8 hours ago
(Yesterday, 11:44 AM)Shrivathsa Wrote: Pretty good results, https://links.sgx.com/FileOpen/FY2024%20...eID=833750 though from Friday's market action it looked like the market expected better results.
In some ways I guess this is why the management was doing those buybacks through 2024.
Was very skeptical then about it. Have to admit that the management knew what they were doing.
Finally some relief for long suffering Sembcorp Marine shareholders after being hammered over the last five years plus.
Hi Shrivathsa,
I had been skeptical of the SBB since it started ~8months ago and IMHO, this skeptism hasn't been proven wrong yet.
For a start, their weighted average cost of debt for 2H24 is 4.9% (slide23 of ppt). Based on FY24 year end EPS~4.6cents and assuming an average SSB price of 1.80sgd, that translates to PE 1.8/0.046 ~ 39 or earnings yield of 2.6%.
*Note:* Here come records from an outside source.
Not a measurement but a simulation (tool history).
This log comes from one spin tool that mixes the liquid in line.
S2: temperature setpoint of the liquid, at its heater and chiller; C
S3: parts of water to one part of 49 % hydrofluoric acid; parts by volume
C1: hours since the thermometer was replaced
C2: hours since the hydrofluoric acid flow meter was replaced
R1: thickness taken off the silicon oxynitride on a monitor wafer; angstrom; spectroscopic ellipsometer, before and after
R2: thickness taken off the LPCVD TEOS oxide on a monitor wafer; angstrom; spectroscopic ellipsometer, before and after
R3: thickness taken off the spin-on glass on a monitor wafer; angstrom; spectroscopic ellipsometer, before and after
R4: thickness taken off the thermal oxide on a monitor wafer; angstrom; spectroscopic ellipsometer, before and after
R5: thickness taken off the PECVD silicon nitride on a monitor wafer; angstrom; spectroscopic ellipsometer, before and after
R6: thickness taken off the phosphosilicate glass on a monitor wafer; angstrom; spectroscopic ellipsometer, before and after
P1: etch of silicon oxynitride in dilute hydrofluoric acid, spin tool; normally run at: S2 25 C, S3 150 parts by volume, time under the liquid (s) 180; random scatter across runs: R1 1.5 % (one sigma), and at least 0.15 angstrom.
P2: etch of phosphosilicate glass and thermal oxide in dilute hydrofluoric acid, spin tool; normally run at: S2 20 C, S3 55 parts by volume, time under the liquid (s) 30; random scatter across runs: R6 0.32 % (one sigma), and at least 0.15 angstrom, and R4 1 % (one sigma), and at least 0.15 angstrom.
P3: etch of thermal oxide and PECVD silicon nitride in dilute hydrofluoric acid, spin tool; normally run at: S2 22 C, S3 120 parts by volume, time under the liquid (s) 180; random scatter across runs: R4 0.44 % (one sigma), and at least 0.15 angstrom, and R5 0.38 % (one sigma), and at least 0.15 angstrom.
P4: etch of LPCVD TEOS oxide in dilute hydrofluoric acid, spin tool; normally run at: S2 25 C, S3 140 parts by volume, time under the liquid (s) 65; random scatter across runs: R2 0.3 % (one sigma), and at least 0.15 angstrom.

In essence in FY24, Mgt used ~40mil to buy annual earnings yield of 2.6% where the same capital may had been used to pay down debt that cost 4.9% annually. FY25 earnings will have to 2x just to reach parity with the alternate usage to pay down debt, by end FY25.
Seatrium wrote down ~20% of their PPE or a whopping 1.1bil in FY23. My guess is that this largely contributed to the ~40mil reduction in PPE depreciation in FY24. This 40mil more of a "kitchen sinking effect of FY23" than a true earnings improvement, if you know what I mean.
In summary, Seatrium is a capital intensive project based business. So the higher the project wins (which will also translate to higher future earnings), the more working capital it will need too. Therefore, it is really puzzling why they had spent 40mil in the last 6 months to do SBB when there seems to be so many other obvious places to place that capital. Of course, all these could be just me, a keyboard warrior nobody imagining things up.